Post by sahahaha on Jul 6, 2006 17:02:21 GMT
FINALLY an article worhy of a player who imo is up there as one of the best footballers i've ever watched play if not the best.
The Manchester United playmaker never had much to say but his influence on the pitch spoke volumes, believes John Carlin, who castigates English football for its failure to appreciate a star
Sunday July 2, 2006
The Observer
Had Paul Scholes been born with David Beckham's looks he would have been a football legend. The enemy of glamour, a timid homebody whose soul belongs to his native Salford, Scholes is the most naturally gifted player England produced between Paul Gascoigne and Wayne Rooney, the closest thing to a homegrown Zinedine Zidane.
These seem to me statements of the obvious, yet neither the eye problem that has threatened a cruelly sad passing to his playing career, nor a mightily successful decade with Manchester United, nor a fine England record, has stirred anything like the fascination in the media that lesser players have done. Scholes has simply never been good copy. Not a smidgeon of off-field scandal; never a word out of place. Never a word, period.
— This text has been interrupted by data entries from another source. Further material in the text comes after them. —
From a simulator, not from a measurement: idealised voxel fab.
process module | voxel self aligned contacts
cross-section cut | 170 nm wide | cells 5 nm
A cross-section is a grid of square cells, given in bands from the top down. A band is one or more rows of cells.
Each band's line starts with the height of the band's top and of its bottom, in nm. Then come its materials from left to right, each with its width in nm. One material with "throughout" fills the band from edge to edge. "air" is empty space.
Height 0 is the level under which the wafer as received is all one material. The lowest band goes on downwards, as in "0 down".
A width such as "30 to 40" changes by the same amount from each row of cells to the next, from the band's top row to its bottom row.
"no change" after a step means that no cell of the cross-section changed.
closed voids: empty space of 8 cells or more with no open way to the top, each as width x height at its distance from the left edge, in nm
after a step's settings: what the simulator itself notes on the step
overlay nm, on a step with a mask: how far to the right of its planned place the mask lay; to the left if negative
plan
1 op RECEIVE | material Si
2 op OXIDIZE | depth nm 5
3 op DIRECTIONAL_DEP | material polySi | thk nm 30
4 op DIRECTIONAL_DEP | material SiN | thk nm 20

One of the least memorable moments of the last World Cup was a press conference Scholes gave on the eve of England's quarter-final against Brazil. The groans from my fellow hacks on learning that the FA in their wisdom had selected the moon-faced midfielder for this occasion could have been heard all the way back to Old Trafford. And Scholesy did not let them down. As I reported here at the time, this was the closest thing approaching a pearl that we got out of him, as well as quite possibly the longest sentence he has ever uttered in public: 'We have just got to go out there and play as well as we can, hope we get a little bit of luck and get a result.'
His analysis was spot-on. England did not play as well as they could, they didn't get a little bit of luck and they didn't get a result. Scholes, like everybody else, was poor that day. Yet he had it in him to have been as influential on the game as Ronaldinho had been.
Why wasn't he? To a degree, it's because he is the anti-Ronaldinho. A bit more joie de vivre, a bit less inhibition, a bit more self-expression and we might worship him today as a great of the modern game. But that's not the real story. The truth about Paul Scholes is that he realised his potential as much as anybody can reasonably be expected to do, that he is indeed a damn fine player - the most complete footballer in the most thrilling team to grace an English pitch these past 10 years, Sir Alex Ferguson's Manchester United All achieved despite his asthma.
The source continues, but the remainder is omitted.